# Rewrite a function to get c*

#### Pvunderink

I've got the following function:

(c*/c)*(ProfitD - c*) + (1 -(c*/c))*(ProfitM - c*)=0

I need to derive c* as a function of the other parameters.
Furthermore, I know the answer should be:
c*= (c * ProfitM) / (c + ProfitM - ProfitD)

However, I'm not able to solve c* by myself. I do not know which intermediate steps to use in order to derive this answer. Can someone show, step by step, how to get this answer?
It would really help a lot!

#### MarkFL

I'm going to write $$\displaystyle c^{*}$$ as $$\displaystyle c'$$...we are given:

$$\displaystyle \frac{c'}{c}\(\text{Profit}_D-c'$$+$$1-\frac{c'}{c}$$$$\text{Profit}_M-c'$$=0\)

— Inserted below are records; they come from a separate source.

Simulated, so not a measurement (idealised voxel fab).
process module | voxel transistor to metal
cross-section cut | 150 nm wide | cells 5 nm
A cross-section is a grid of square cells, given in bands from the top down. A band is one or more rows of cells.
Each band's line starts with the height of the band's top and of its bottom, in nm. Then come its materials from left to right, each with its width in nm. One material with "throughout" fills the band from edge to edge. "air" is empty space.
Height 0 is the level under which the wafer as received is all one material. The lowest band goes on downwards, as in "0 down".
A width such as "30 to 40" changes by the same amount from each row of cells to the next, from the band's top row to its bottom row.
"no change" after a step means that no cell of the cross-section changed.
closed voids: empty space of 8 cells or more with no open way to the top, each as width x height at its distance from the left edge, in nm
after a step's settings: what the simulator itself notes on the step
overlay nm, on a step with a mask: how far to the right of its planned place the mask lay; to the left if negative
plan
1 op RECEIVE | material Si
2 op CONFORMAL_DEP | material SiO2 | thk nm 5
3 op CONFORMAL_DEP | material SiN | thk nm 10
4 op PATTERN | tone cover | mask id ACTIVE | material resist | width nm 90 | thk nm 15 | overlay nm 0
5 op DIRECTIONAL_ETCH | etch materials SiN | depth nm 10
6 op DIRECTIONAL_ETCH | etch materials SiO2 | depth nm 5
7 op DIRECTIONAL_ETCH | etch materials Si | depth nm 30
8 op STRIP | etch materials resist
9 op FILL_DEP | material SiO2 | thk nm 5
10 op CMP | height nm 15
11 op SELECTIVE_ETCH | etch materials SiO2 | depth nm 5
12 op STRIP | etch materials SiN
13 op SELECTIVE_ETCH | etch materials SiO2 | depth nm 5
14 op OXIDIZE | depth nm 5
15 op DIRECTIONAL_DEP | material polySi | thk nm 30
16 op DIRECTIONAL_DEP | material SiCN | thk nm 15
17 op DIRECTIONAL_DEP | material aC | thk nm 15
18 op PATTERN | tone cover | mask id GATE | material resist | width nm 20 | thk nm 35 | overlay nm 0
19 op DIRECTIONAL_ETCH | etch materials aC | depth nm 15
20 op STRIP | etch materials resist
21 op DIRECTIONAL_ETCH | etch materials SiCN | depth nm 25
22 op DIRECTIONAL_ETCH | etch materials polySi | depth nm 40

If we distribute, we obtain:

$$\displaystyle \frac{c'}{c}\text{Profit}_D-\frac{c'^2}{c}+\text{Profit}_M-c'-\frac{c'}{c}\text{Profit}_M+\frac{c'^2}{c}=0$$

Collect like terms:

$$\displaystyle \frac{c'}{c}\text{Profit}_D+\text{Profit}_M-c'-\frac{c'}{c}\text{Profit}_M=0$$

Move all terms not involving $$\displaystyle c'$$ to the right side:

$$\displaystyle \frac{c'}{c}\text{Profit}_D-c'-\frac{c'}{c}\text{Profit}_M=-\text{Profit}_M$$

Factor out $$\displaystyle c'$$ on the left side:

$$\displaystyle c'\(\frac{\text{Profit}_D}{c}-1-\frac{\text{Profit}_M}{c}$$=-\text{Profit}_M\)

Combine terms within parentheses:

$$\displaystyle c'\(\frac{\text{Profit}_D-c-\text{Profit}_M}{c}$$=-\text{Profit}_M\)

Multiply through by $$\displaystyle \frac{c}{\text{Profit}_D-c-\text{Profit}_M}$$:

$$\displaystyle c'=-\frac{c\text{Profit}_M}{\text{Profit}_D-c-\text{Profit}_M}=\frac{c\text{Profit}_M}{c+\text{Profit}_M-\text{Profit}_D}$$

#### Pvunderink

However, there is 1 small step which is still slightly unclear.
After you combined the terms within parantheses, you say you 'multiply trough by c/profitD - c - ProfitM'. Why do we do this and do not see how we get the result one line below.

Sorry for the inconvenience. I hope you can help me with this last part.

#### Pvunderink

Is it that you want to get ProfitD-c-ProfitM/c to the other side of the equation, which is possible by change the numerator and the denominator and multiplying with that part you already had on the other side?

#### MarkFL

if we have:

$$\displaystyle ab=c$$

and we want to solve for $$\displaystyle a$$, we need to multiply through by $$\displaystyle \frac{1}{b}$$ (or equivalently divide through by $$\displaystyle b$$):

$$\displaystyle \frac{a\cancel{b}}{\cancel{b}}=\frac{c}{b}$$

$$\displaystyle a=\frac{c}{b}$$

Doing this isolates $$\displaystyle a$$, and we have thereby solved for $$\displaystyle a$$.

Thank you!

#### Denis

Math Team
Pvunderink said:
(c*/c)*(ProfitD - c*) + (1 -(c*/c))*(ProfitM - c*)=0

I need to derive c* as a function of the other parameters.
Furthermore, I know the answer should be:
c*= (c * ProfitM) / (c + ProfitM - ProfitD)
To save yourself "writing out stuff" time, here's how I attack these (I'm lazy!):

Let c* = k, profitD = d, profitM = m ; then:

(d - k)k/c + (m - k)(1 - k/c) = 0

(d - k)k/c + (m - k)[(c - k)/c) = 0

(d - k)k + (m - k)(c - k) = 0

kd - k^2 + cm - km - kc + k^2 = 0

kc + km - kd = cm

k(c + m - d) = cm

k = cm / (c + m - d)